Impotence of the Congress.
Why did not the Congress of the Confederation intervene to prevent this drift to anarchy? The Congress would gladly have done so but it had no power. It had no authority to intervene in disputes between the states, or even to prevent war among them. It had no army of its own, no money to raise an army. Some of the states, now that the war was over, took so little interest in the Confederation that they stopped sending delegates to the Congress altogether. Time and again it was found impossible to get a quorum in order to do business. The utter weakness of the Congress was tragically displayed in 1783 when it was driven out of its quarters at Philadelphia by a mob of soldiers clamoring for their pay.
The economic disorder.
The whole country was in a bad way. During the war a huge debt had been created, and Congress now found itself with no money to pay interest on it. Millions in paper money had been issued, but nowhere was there any gold to redeem them. Prices had been high during the war, as prices always are during war time. When the war ended there was a general fall in prices with the result that the farmers got less for their products and became discontented. Farmers, in those days, formed ninety per cent of the population and they completely controlled the legislatures of the various states. They clamored for relief from the effects of the decline in prices, called for the issue of more paper money, for high tariffs, and for measures that would lessen the burden of mortgages on their lands. In some of the states there was open rioting and disorder. These years have been well called the “critical period” of American history. It looked for a time as though independence was to be merely a prelude to anarchy.
The leaders in despair.
No wonder the leaders of the people were discouraged and alarmed. Washington was in despair. “I am mortified beyond expression”, he wrote, “when I view the clouds that have spread over the brightest morn that ever dawned upon any country.... I am lost in amazement when I behold what intrigue, ignorance, and jealousy are capable of effecting.... It is but the other day that we were shedding our blood to obtain the constitutions under which we now live—constitutions of our own choice and making—and now we are unsheathing the sword to overturn them.... What a triumph for the advocates of despotism to find that we are incapable of governing ourselves!” These are bitter words, but the condition of the country quite justified them. Sensible men in all the states shared this alarm and felt that what had been won during the war might easily be lost, for if the states should fall to fighting among themselves, it would be very easy for Europe to take a hand in the fray and divide the spoils. The fate of Poland was fresh in the minds of those who had read history.
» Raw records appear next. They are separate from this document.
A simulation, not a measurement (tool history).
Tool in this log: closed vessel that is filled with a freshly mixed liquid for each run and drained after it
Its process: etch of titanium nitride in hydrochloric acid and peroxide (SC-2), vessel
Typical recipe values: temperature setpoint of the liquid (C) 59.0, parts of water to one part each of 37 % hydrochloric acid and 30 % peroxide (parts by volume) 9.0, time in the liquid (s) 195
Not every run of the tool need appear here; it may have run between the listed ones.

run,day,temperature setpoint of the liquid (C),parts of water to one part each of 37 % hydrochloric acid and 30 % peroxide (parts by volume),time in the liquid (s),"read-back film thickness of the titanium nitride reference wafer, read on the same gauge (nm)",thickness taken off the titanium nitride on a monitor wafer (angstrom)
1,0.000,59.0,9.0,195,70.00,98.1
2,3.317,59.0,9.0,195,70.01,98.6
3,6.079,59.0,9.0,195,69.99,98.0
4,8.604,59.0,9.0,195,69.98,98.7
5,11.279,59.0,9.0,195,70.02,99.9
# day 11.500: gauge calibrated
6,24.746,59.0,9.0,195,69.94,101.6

A Constitutional Convention called.
The Triumph of Public Spirit over Selfishness.—But presently there came a rift in the clouds. The four million people who formed the population of the thirteen states, despite their sectional prejudices, were possessed of common sense and patriotism. They were blessed, moreover, with as fine a group of leaders as ever carried a young nation through troublous years. Washington, Jefferson, Franklin, Madison, Hamilton, and the others of this notable galaxy held different views as to the best means of bringing order out of chaos; but they were ready, when the time came, to sink these personal differences in order that some effective form of central government might be established. They lent the weight of their great influence, therefore, to a movement for revising the Articles of Confederation in such a way that a better union of the thirteen states might be achieved. In truth it was a difficult task to induce the states to move towards unity, for they were all headed in exactly the opposite direction. But by the exercise of tact and patience, and after discouraging delays, twelve of the states finally sent delegates to a convention that was called to meet at Philadelphia in 1787 to see what could be done. If the states had been asked to join in the making of an entirely new constitution and the establishing of a real federal union, there is no doubt that some of them would have declined. The convention was called to consider changes in the Articles of Confederation. But when the delegates set to work they soon found that no patchwork performance would ever solve the problem of welding the American people into a unified nation. So they proceeded to make an entirely new covenant containing provision for a real central government endowed with adequate powers.
The Constitutional Convention: Its Members.—In the convention there were fifty-five delegates representing twelve states. Some states sent six or seven delegates; others only two or three. The number did not matter much, for each state had one vote on all questions. The delegates were never all present at any one time; some of them came and soon went away; others kept coming and going; but the majority stayed right through the summer and attended the meetings regularly. The convention met in the old brick state house in Philadelphia, the building in which the Declaration of Independence had been signed eleven years before. It met behind closed doors and the delegates agreed that they would not tell what was going on. Day after day, from May to September, they wrestled with the problem of framing a new constitution and although their differences of opinion often seemed impossible to adjust, the convention finally managed to draft a document which a majority of the delegates were willing to sign.